Russia Reform Monitor: No. 1530

Related Categories: Democracy and Governance; Energy Security; Russia

January 29:

Mikhail Gorbachev has said that “something is wrong” with Russia’s elections and that its electoral system “needs a major adjustment,” the New York Times reports. The last Soviet leader told Interfax that the result of the upcoming Russian presidential election was “predictable from the outset” and “predetermined by the enormous role that Vladimir Putin played.” Implicitly criticizing Kremlin-led reforms that ended direct popular elections for the country’s governors, Gorbachev also said “the issue concerning governors’ elections should also be raised so that people are able to take a more active part in social and political life.”


January 30:

President Putin has ordered the Federal Security Service (FSB) “to strengthen work for the timely receipt of information about attempts to interfere in our internal affairs,” adding that this is “especially important taking the presidential elections into account,” NEWSru.com reports. “Our country is a sovereign state and we will not permit the course of the election campaign to be adjusted by anyone from the outside,” Putin said.
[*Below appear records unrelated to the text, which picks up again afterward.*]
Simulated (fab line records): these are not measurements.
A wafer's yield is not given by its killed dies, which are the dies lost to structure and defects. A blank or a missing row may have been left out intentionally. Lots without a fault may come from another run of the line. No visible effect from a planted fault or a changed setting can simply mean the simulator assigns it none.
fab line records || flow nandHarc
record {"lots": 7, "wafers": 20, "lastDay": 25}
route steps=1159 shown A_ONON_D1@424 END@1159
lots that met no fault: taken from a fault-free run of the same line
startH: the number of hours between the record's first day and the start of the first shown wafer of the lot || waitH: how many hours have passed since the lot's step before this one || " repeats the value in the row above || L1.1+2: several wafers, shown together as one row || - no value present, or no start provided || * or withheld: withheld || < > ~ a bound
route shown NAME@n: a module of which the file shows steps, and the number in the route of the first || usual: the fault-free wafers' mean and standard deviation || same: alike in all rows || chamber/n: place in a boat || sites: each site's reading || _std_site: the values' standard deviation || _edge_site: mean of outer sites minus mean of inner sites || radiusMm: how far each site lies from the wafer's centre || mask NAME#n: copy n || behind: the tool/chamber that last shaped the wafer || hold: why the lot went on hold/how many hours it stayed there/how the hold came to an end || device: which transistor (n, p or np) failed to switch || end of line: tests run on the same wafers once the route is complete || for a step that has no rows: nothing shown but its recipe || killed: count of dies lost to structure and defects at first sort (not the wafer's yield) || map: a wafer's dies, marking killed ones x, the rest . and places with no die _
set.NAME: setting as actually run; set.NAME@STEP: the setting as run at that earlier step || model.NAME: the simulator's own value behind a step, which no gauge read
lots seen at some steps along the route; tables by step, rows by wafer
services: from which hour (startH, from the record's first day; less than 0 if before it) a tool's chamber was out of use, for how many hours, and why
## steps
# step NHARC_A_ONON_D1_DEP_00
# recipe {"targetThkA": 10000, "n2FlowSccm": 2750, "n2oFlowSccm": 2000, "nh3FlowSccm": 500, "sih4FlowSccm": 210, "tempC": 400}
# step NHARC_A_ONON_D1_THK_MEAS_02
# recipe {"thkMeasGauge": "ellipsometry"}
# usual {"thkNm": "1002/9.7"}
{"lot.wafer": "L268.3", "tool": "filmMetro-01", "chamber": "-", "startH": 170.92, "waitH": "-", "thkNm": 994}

Police investigators have charged Semyon Mogilevich, the reputed international crime boss who was living freely near Moscow until his January 23rd arrest, with tax evasion, the Associated Press reports. According to AP, Ukrainian Prime Minister Yulia Tymoshenko has said she suspects Mogilevich was linked to RosUkrEnergo, the Swiss-registered company that is owned jointly by Gazprom and two Ukrainian businessmen and has a monopoly on gas sales to Ukraine and supplies gas to Europe.
The Associated Press quotes Vladimir Milov, president of the Institute of Energy Policy, as saying that Mogilevich was “most likely” arrested to protect President Putin’s chosen successor, Dmitry Medvedev, who chairs the board of Gazprom, the state gas monopoly, by removing “an undesirable witness to all the various suspicious operations connected to RosUkrEnergo.”


January 31:

According to the Telegraph, Vladimir Putin, who has agreed to serve as prime minister under his likely presidential successor Dmitry Medvedev, may step down as prime minister to head Gazprom. “The power of the prime minister is limited,” the British newspaper quotes political analyst Leonid Radzikhovsky as saying. “The special services are not subordinate to the prime minister, neither is TV. Common sense suggests that it would be beneficial for Putin to leave the post of prime-minister and head Gazprom.”


Exposing a “hidden battle” inside Russia’s ruling elite, Finance Minister Alexei Kudrin has publicly called for a change in foreign policy, Britain’s Independent reports. “In the nearest future we need to change our foreign policy goals to guarantee stable investment,” Kudrin told a Moscow investment forum. Anatoly Chubais, who heads United Energy Systems, the state electricity monopoly, has concurred. “We really need to think about how much our foreign policy costs our economy,” Chubais said, adding that aggressive behavior in foreign policy is scaring off foreign investment. According to the Independent, Kudrin is seen as a liberal and an ally of Putin’s anointed successor, Dmitry Medvedev.


February 1:

Russia’s likely next leader “may well soften Moscow’s bare-knuckle approach to international relations,” Agence France-Presse reports. In his first major speech as a presidential candidate on January 22nd, Dmitry Medvedev said: “Why do they fear us? The answer in my opinion is banal: in part it is simply not clear to them where Russia is going. All these fears persist today and we must continue to explain our plans openly and clearly.” Still, Viktor Kremenyuk of the USA-Canada Institute in Moscow said that while Medvedev is “a manager, not a security services man,” Russia’s “top managers learn to defend their interests and they’re ready to do that by any means, even if this means harming relations with the West.”